Since Sudhir popped up onto the scene to become a major commentator, he's been a refreshing voice. He's got a really interesting viewpoint to share:



True multi-racialism and multi-culturalism is difficult. Any progress that people make is extremely fragile. One of the good things in Singapore is that one big source of racism in Singapore was neutered right at the beginning of our nation building. Yes, I'm talking about white people. We took them out of the equation. Notwithstanding that there were big problems amongst the Malays, Chinese and Indians in Singapore / Malaysia, but at that time we were a united coalition, and we could enshrine in the national pledge, that all Singaporeans were Singaporeans, regardless of race, language or religion. Our commitment to multiculturalism was admirable, and somewhat ahead of the west, although you could sense that the European Union was a tacit embrace of multiculturalism, albeit a more limited one.
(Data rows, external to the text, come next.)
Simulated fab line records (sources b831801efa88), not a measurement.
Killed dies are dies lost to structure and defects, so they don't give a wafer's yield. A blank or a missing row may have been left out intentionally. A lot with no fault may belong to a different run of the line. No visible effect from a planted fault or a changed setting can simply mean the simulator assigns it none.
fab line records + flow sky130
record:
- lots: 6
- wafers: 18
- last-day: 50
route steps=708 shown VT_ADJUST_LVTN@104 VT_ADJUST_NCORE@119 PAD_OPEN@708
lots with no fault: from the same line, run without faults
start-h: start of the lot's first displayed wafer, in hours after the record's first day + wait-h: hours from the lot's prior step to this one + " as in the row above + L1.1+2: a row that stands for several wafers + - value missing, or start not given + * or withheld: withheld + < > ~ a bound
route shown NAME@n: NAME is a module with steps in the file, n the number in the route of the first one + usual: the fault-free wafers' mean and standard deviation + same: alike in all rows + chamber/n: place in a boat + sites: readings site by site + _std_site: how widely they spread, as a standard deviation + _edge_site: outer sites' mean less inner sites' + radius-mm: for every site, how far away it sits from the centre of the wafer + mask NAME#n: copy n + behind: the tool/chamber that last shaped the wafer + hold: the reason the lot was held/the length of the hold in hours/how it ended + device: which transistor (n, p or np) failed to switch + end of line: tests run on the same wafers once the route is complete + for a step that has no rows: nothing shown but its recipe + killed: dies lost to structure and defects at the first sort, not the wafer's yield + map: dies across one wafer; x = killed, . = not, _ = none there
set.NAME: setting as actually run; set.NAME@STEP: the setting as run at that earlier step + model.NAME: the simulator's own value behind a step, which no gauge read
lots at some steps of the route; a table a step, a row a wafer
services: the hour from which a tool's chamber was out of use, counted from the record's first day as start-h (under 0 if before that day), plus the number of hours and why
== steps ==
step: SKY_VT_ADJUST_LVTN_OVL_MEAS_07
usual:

But here's the point that I'm trying to make. Singapore began as a Chinese majority city state, and it should always be one. Sudhir thinks that racial quotas for immigration, to preserve the Chinese majority is racist. I thought it was racist, until I saw what happened to the US. The US is so divisive because it's turning less white. I'm pretty sure that it's the main reason why Trump was voted in. Over the last 10 years, white people in America saw two developments they perceived as threats: a black president of the USA, and the eroding of the majority of white people in America: within 20-30 years, the USA is projected to be no longer white. Non-white people in the US are perceived to be voters against their interests.

To change the racial composition for Singapore is very dangerous. Perhaps we will expect Chinese Singaporeans to behave better than the Americans when the majority status for Chinese is under threat, but who's to know what's going to happen? Yes, it ought to be the case that Chinese chauvinism won't raise its ugly head, but who's to know what's really going to happen?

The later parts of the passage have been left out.